I’ve been quiet about his affair. Up until recently, only a very few close friends knew the whole story. I was too ashamed. My pride was too high to let anyone know I was “second choice” (though, he says that is not how he would describe that). She’s a freaking wreck for God’s sake. She’s messed up in every definition of the word. There is only one way to beat crazy and that is the let crazy beat herself. She’s winning 😉
I’m tired. Tired of living behind this secret in the midst of our separation.
I don’t need to tell people to gain friends. Because, honestly, if an affair makes you my friend, I don’t want to be friends. I don’t want to hurt anyone. Well, that’s not true… I would love to inflict every ounce of pain to her mostly. But he needs it too. (Secretly that kills me. I see his hurt. I don’t want him to hurt any more.) He’s never felt the professional consequences of this, only the personal. And to be honest, I think the professional is worse for him.

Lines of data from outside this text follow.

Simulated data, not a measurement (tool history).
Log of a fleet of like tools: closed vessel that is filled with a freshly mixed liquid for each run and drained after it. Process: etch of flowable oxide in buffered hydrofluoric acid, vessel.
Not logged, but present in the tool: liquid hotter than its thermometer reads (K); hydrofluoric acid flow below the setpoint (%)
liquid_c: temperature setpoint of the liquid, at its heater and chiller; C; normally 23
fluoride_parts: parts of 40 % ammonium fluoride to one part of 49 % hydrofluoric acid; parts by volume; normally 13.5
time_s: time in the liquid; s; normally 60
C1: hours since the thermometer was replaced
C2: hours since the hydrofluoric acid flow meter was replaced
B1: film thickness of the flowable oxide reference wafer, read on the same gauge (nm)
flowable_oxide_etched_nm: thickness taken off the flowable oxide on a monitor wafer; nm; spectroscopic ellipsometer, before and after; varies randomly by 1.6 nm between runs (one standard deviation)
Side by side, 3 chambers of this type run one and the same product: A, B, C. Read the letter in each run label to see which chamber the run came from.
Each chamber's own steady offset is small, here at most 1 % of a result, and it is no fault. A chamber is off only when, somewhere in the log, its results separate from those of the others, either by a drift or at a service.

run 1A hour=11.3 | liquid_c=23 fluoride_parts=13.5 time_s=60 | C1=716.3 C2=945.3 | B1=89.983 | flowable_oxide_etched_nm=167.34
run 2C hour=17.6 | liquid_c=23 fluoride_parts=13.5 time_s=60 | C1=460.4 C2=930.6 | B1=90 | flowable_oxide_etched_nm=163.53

I’ve made it known. I cried typing the words to a mutual friend and former co-worker of his. But I did it. I knew she would blab it all over the legal community within weeks. I knew she was the conduit to make it all known and start us on the road to finality.
I wasn’t prepared to hear what the greater professional community had to say. Of course they know “her” and they are not surprised because she’s a master manipulator and her divorce is a gossip item (she doesn’t want to pay her ex-husband a dime.) Her reputation and the news of the affair are of no surprise. The affair with my husband, a very well respected man of integrity in the community… well…. that’s another story. He’s a bit vane so for some it’s hilarious that HE is just as low as the rest of them (because up until this I only knew of one lawyer that did not sleep around). Now he’s among the ranks of the rest of the pigs around here. To others they are in utter shock because of “her” reputation and how little respect she actually has within the community.
Yet, I continue to pray for the reunion of my family. Why? Because I fully believe that is how God created us. I fully believe that is God’s way. Marriage. Work through your shit and remain whole. Separation???? Yes, that is necessary sometimes and it’s OK. But to divorce in this situation doesn’t seem biblical.
I realize the bible excuses divorce in the instance of adultery. But… I don’t feel as though I can use this excuse as he is very remorseful and to a large extent redemptive. However… he has an awe of self problem and his addiction to financial security prevent us from being together. I feel, as a wife, I am required to stand by him and honor and respect him no matter what. He’s asked for God’s forgiveness and whether I like it or not, he’s going to get it. That’s the wonderful gift of God’s mercy. So I feel it is also my part to honor that gift he received and work to move on. With him. And the kids. As a family. What I don’t know, is if protecting him is/was right or wrong? I think to be fully made new we need to make known the entire deal…. the affair. Also, that seems to be a friendship gauge so that’s good to know!! But really, it matters little, what I WANT to do. If I am going to live according to God’s will I need to do what Jesus would do and forgive him, allow God’s gift of mercy and grace and move on. Separate if he’s unwilling to live according to the word and pray and pray and pray. Pray God opens is eyes and heart to accept that gift and to feel the honor and respect I am giving him.
He’s not happy with it. He doesn’t feel he deserves it. But he gets it whether he wants it or not. It’s a gift and it’s already his. He tells me to do whatever is right for me. My response is always the same, “I will do what is required in the bible and I will fulfill my duties as a wife until the day I’m no longer a wife.” And I’m sure if I know me, that won’t stop me from being a wife. I can be a real sadistical bitch when my head brings me back to 2014/2015 but I am getting pretty good at praying before any major interactions. I will always revert to being a wife. But a good wife this time.